Here, $w$ is a vector representing the weights (i.e., the proportion of each item in the recommendation list), $r$ is the relevance score vector, $C$ is the covariance matrix (which captures the diversity), and $λ$ is a parameter to balance relevance and diversity. The constraint here is that the sum of the weights equals 1.

Remember, the hyperparameter $λ$ trades off between relevance and diversity. This makes it a critical part of this process and may require experimentation or tuning based on the specific needs of your system and its users. This would be straightforward via hyperparameter optimization in one of many packages such as Weights and Biases.

Multi-objective functions

Another related-approach to diversity, is to rank based on a multi-objective loss. Instead of the ranking stage being purely personalization affinity, introducing a second (or more!) ranking term can dramatically improve diversity.

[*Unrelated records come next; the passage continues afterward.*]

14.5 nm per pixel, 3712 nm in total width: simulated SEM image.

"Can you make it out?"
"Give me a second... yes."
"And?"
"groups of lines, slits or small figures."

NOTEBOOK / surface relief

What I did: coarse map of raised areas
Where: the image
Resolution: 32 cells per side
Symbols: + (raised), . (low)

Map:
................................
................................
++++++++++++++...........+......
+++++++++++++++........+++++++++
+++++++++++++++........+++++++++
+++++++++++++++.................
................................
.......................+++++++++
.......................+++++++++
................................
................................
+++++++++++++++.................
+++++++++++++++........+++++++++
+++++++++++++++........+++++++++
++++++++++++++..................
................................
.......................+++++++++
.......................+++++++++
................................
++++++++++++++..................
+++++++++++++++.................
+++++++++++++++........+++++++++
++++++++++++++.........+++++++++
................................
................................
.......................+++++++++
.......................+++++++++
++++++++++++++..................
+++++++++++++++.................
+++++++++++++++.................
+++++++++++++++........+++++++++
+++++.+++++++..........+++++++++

The simplest approach here is something similar to what we learned in the last chapter: hard ranking. A business rule that may apply to diversity is only limiting each item-category to one item. This is the simplest case of multi-objective ranking because sorting by a categorical column and selecting the max in each group will acheive explicit diversity with respect to that covariate. Let’s move onto something more subtle.

In Stitching together spaces for query-based recommendations one of this book’s authors worked with co-author Ian Horn to implement a multi-objective recommendation system that balanced both personalization and relevance to an image retrieval problem.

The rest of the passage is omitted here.